On 31 January 2014 02:29, Craig Weinberg <[email protected]> wrote:
>
>
> On Thursday, January 30, 2014 12:19:56 AM UTC-5, stathisp wrote:
>>
>> On 30 January 2014 16:00, meekerdb <[email protected]> wrote:
>> > On 1/29/2014 5:06 PM, David Nyman wrote:
>> >
>> > On 29 January 2014 22:15, Craig Weinberg <[email protected]> wrote:
>> >>>
>> >>> The problem that concerns me about this way of looking at things is
>> >>> that
>> >>> any and all behaviour associated with consciousness - including,
>> >>> crucially,
>> >>> the articulation of our very thoughts and beliefs about conscious
>> >>> phenomena
>> >>> - can at least in principle be exhausted by an extrinsic account. But
>> >>> if
>> >>> this be so, it is very difficult indeed to understand how such
>> >>> extrinsic
>> >>> behaviours could possibly make reference to any "intrinsic" remainder,
>> >>> even
>> >>> were its existence granted. It isn't merely that any postulated
>> >>> remainder
>> >>> would be redundant in the explanation of such behaviour, but that it
>> >>> is
>> >>> hardly possible to see how an inner dual could even be accessible in
>> >>> principle to a complete (i.e. causally closed) extrinsic system of
>> >>> reference
>> >>> in the first place.
>> >>
>> >>
>> >> Right, because the extrinsic perspective is blind to the limits of
>> >> causal
>> >> closure.
>> >
>> >
>> > But I'm afraid the problem is precisely that it behaves as if it is NOT
>> > in
>> > fact blind to such limits. As Bruno points out in a recent response to
>> > John
>> > Clark, if we rely on the causal closure of the extrinsic account (and
>> > which
>> > of us does not?) then we commit ourselves to the view that there must be
>> > such an account, at some level, of any behaviour to which we might
>> > otherwise
>> > wish to impute a conscious origin. However, my point above is that the
>> > problem is in fact even worse than this. In fact, it amounts to a
>> > paradox.
>> >
>> > The existence of a causally closed extrinsic account forces us to the
>> > view
>> > that the very thoughts and utterances - even our own - that purport to
>> > refer
>> > to irreducibly conscious phenomena must also be fully explicable
>> > extrinsically. But how then could any such sequence of extrinsic events
>> > possibly be linked to anything outside its causally-closed circle of
>> > explanation? To put this baldly, even whilst asserting with absolute
>> > certainty "the fact that I am conscious" I am forced nonetheless to
>> > accept
>> > that this very assertion need have nothing to do (and, more strongly,
>> > cannot
>> > have anything to do) with the fact that I am conscious!
>> >
>> > I take no credit for being the originator of this insight,
>> >
>> >
>> > But you have explained it well.  And it's not at all clear to me that
>> > Bruno's computational theory avoids this paradox.  It seems there will
>> > still, in the UD computation, be a closed account of the physical
>> > processes.
>> > No doubt it will be computationally linked with some provable sentences,
>> > which Bruno wants to then identify with beliefs.  But this still leaves
>> > beliefs as epiphenomena of the physical processes; even if comp explains
>> > them both.
>>
>> I don't think there is a problem if consciousness is an epiphenomenon.

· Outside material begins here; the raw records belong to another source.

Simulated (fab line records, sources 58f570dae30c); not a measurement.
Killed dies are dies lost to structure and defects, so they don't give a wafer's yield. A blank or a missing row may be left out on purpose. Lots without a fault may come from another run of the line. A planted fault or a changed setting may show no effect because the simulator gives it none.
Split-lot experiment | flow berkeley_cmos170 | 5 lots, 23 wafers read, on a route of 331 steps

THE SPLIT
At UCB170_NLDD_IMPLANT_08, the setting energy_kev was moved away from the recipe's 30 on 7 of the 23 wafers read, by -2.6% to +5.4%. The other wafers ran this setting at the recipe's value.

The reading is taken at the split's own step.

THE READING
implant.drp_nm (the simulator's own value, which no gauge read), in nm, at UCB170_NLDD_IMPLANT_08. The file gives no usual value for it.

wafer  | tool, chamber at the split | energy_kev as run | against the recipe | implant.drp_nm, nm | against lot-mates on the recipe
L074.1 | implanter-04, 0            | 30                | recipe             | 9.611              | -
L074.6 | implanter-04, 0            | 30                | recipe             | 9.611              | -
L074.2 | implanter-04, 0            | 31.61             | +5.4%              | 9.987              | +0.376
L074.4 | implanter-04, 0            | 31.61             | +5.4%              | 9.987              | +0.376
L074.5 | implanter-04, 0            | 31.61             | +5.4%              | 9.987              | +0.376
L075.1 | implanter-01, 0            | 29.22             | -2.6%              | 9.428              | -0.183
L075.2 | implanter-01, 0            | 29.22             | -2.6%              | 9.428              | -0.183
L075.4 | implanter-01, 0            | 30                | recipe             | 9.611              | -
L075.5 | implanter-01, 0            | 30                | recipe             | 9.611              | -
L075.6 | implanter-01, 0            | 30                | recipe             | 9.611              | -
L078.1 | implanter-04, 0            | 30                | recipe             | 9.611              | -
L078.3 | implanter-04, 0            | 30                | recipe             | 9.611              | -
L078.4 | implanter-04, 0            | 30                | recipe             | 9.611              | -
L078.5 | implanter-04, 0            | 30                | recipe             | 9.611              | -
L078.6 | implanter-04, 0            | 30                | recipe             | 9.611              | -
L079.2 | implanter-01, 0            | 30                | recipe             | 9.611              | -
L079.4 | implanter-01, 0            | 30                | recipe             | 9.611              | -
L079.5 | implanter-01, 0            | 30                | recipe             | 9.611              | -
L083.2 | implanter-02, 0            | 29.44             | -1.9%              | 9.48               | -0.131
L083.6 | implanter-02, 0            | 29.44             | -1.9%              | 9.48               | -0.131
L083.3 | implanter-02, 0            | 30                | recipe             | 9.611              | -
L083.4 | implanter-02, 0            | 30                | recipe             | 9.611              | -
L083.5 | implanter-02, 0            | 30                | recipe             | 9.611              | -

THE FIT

>> If you start looking for consciousness being an extra thing with
>> (perhaps) its own separate causal efficacy, that's where problems
>> arise.
>
>
> Then you would still have the problem of why there are epiphenomema. They
> are already "an extra thing" with no functional explanation.

That statement assumes the possibility of zombies. If consciousness is
epiphenomenal, zombies are impossible.